Book selling has always been a riddle that few have solved.

I WRITE mysteries. I read mysteries.

I want to know what was done, who did it, why someone did it, and how it was done. Good mystery writers can always solve the riddles, crack the conspiracies, and wrap the whole story into a nice little package.

There is no mystery to writing a book.

But how do we sell the book?

That’s where today’s greatest mysteries lies.

I look over the publishing landscape daily, and the same questions keep popping up. So do the same answers.

What is good writing?

I don’t know.

What is a good book?

I have no idea.

What is a good story?

I don’t have a clue.

What makes a book sell?

I’m still in the dark.

The more I know, the less I know.

The less I know, the more I want to know.

And I guess that’s why I’m in the writing business.

I look around me, and all of life is a patchwork of riddles and enigmas and conundrums and scattered pieces that never quite fit together.

So why do I do it?

I love it.

And why do I love it?

I’ve always been fascinated by a good mystery.

And in today’s enigmatic world of digital publishing and social media marketing, the book business is the biggest mystery of all.

Do some writers solve it?

They do.

Do they know how they solved it?

No.

Some got lucky.

Some got a break.

Some got hot if only for a moment.

They would like to do it again.

But first, they have to know or figure out what they did right the first time.
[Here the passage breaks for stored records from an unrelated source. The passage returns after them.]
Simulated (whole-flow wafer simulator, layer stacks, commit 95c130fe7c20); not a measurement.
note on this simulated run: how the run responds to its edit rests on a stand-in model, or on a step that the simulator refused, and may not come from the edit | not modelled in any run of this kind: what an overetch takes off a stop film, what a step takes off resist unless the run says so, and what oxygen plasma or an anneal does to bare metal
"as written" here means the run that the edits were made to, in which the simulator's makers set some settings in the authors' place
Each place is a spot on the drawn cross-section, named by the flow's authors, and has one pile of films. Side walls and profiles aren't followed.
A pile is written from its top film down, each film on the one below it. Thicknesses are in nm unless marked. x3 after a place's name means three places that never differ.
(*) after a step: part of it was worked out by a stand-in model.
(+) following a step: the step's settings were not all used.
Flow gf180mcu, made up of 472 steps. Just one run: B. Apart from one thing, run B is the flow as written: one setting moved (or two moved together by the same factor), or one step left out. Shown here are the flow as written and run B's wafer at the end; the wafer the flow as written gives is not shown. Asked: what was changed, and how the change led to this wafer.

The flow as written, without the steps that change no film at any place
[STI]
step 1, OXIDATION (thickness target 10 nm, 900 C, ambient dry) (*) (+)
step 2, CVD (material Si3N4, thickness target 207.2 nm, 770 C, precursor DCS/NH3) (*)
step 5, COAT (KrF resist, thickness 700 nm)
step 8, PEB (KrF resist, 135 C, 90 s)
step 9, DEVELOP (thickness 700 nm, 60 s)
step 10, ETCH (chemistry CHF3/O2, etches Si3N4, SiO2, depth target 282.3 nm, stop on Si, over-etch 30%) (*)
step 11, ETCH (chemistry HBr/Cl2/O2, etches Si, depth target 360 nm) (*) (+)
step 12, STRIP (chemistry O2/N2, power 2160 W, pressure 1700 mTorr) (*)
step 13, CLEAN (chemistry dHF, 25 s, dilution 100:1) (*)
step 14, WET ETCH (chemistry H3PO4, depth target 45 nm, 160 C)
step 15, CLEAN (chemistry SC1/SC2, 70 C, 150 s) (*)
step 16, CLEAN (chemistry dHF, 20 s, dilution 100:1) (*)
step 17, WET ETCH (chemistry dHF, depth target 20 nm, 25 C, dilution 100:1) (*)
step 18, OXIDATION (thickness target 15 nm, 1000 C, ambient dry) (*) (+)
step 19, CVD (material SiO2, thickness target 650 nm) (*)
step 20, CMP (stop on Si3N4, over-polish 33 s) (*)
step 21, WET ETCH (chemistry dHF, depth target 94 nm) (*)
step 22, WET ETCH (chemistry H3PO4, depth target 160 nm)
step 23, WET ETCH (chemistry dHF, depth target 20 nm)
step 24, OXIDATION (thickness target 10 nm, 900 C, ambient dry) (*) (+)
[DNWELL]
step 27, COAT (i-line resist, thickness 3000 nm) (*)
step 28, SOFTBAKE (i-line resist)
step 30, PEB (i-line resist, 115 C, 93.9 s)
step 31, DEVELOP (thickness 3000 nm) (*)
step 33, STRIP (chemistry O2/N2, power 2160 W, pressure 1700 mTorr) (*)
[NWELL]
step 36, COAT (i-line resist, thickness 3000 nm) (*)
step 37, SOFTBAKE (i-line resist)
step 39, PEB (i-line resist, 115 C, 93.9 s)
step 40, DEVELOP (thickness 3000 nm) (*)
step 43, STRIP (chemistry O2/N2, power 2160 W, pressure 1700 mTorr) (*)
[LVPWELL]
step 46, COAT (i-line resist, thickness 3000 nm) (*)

And is the plan still workable?

Or did they have a plan?

Or, like a stargate, did book-selling success open abruptly and close just as suddenly?

And will it open again?

Or will it open for someone else?

And if so, who?

I don’t know.

I’d like to know.

But it’s all a mystery to me.

And the last page hasn’t yet been written.

Maybe I’ll find the elusive answer with Little Lies.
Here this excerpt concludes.